Phase-field gradient theory

TL;DR

This paper develops a generalized phase-field gradient theory for enriched continua, incorporating second gradients, microtractions, and thermodynamic constraints, leading to new phase-field equations and boundary conditions.

Contribution

It introduces a comprehensive phase-field gradient theory based on microforce balances, including second gradients and microtractions, and generalizes existing phase-field models with thermodynamic consistency.

Findings

Derived generalized phase-field equations, including Swift-Hohenberg and phase-field crystal models.

Characterized microtraction fields and boundary conditions in enriched continua.

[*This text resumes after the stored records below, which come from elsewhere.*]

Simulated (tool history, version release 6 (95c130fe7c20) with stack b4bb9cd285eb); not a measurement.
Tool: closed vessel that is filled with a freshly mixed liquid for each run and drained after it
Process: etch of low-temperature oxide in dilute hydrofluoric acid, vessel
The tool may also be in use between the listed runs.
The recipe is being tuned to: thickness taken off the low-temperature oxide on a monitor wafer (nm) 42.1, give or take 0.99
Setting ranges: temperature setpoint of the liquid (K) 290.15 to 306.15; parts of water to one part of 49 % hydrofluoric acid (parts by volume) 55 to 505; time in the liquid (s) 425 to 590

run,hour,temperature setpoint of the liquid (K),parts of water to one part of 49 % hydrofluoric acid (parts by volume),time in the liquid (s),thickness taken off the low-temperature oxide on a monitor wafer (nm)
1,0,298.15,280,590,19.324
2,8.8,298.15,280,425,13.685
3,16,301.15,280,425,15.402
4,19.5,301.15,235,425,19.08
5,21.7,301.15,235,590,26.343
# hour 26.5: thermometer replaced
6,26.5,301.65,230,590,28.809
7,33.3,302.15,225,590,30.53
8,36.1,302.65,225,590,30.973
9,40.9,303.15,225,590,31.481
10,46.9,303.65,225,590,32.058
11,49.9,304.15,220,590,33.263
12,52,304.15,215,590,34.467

Ensured thermodynamic consistency of the proposed phase-field models.

Abstract

We propose a phase-field theory for enriched continua. To generalize classical phase-field models, we derive the phase-field gradient theory based on balances of microforces, microtorques, and mass. We focus on materials where second gradients of the phase field describe long-range interactions. By considering a nontrivial interaction inside the body, described by a boundary-edge microtraction, we characterize the existence of a microhypertraction field, a central aspect of this theory. On surfaces, we define the surface microtraction and the surface-couple microtraction emerging from internal surface interactions. We explicitly account for the lack of smoothness along a curve on surfaces enclosing arbitrary parts of the domain. In these rough areas, internal-edge microtractions appear. We begin our theory by characterizing these tractions. Next, in balancing microforces and microtorques, we arrive at the field equations. Subject to thermodynamic constraints, we develop a general set of constitutive relations for a phase-field model where its free-energy density depends on second gradients of the phase field. A priori, the balance equations are general and independent of constitutive equations, where the thermodynamics constrain the constitutive relations through the free-energy imbalance. To exemplify the usefulness of our theory, we generalize two commonly used phase-field equations. We propose a 'generalized Swift-Hohenberg equation'-a second-grade phase-field equation-and its conserved version, the 'generalized phase-field crystal equation'-a conserved second-grade phase-field equation. Furthermore, we derive the configurational fields arising in this theory. We conclude with the presentation of a comprehensive, thermodynamically consistent set of boundary conditions.